Visiting our son Josh, daughter-in-law Kelly, and 2 ½ year old granddaughter Ada in Bridgewater, Massachusetts two weekends ago, a story in the Boston Sunday Globe grabbed my attention.
In Your Backyard, by Ben Carmichael, a Globe correspondent, had a subtitle: You don’t have to travel to the West to find some great spots for fly fishing and bird hunting.
I immediately anticipated a great story about Maine. Alas. Here are the first two paragraphs.
“People think they have to fly West to find this,” said Eric Gass, looking out at the rolling hills spread out before us, resplendent in their fall color.

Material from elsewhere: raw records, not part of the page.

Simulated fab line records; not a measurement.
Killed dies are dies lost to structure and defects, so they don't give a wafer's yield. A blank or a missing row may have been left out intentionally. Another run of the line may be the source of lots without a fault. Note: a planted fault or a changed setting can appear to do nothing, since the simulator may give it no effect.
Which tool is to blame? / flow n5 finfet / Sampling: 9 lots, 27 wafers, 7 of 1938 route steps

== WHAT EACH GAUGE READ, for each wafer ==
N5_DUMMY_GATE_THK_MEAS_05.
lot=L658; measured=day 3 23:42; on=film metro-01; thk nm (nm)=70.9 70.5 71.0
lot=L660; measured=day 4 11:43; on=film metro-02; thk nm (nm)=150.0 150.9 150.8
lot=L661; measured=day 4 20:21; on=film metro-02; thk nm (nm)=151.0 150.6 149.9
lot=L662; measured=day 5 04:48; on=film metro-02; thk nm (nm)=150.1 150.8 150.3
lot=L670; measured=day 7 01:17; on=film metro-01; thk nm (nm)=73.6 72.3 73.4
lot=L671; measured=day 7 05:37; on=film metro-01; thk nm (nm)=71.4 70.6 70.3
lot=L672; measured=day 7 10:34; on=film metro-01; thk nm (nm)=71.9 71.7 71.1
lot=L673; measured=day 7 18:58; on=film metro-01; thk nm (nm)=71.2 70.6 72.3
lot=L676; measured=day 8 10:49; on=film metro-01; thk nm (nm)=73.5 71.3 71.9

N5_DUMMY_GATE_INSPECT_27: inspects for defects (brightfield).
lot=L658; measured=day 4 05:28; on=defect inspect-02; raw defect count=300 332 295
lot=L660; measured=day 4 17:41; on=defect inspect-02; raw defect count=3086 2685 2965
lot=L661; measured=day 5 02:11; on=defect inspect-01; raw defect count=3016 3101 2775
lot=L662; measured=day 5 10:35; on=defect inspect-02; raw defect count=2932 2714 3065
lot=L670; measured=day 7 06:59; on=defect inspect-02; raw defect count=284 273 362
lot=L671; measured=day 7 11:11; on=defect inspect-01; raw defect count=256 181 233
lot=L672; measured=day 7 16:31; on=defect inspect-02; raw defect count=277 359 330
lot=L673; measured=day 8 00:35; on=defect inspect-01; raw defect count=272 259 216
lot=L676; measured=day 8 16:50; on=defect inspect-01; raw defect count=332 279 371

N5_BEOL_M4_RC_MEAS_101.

That was last October. Gass is a hunting and fly fishing guide based in the Deerfield River Valley. And he is onto something. For those who live in New England and enjoy chasing both feathers and fins, the conversation about where to go bird hunting and fly fishing for trout is so often about someplace else. The consistent call is to head to the American West. The assumption is that there couldn’t be anything worthwhile close to home. Could there?
Of course there could be. Just a couple of hours away in Maine. At this point, I eagerly anticipated the revelation that Maine offers great fall bird hunting and angling. But no. A photo below that paragraph in the Globe trumpeted the fact that “The fly fishing and bird hunting by the Deerfield River can be as good as anything out West.”
Why not Maine? Well, here is the sad (for this Mainer) end of that Globe story.
“Unfortunately we can’t fly out to Montana every weekend,” Bonzagni said. “But you can get a taste of it every weekend in Western Mass.”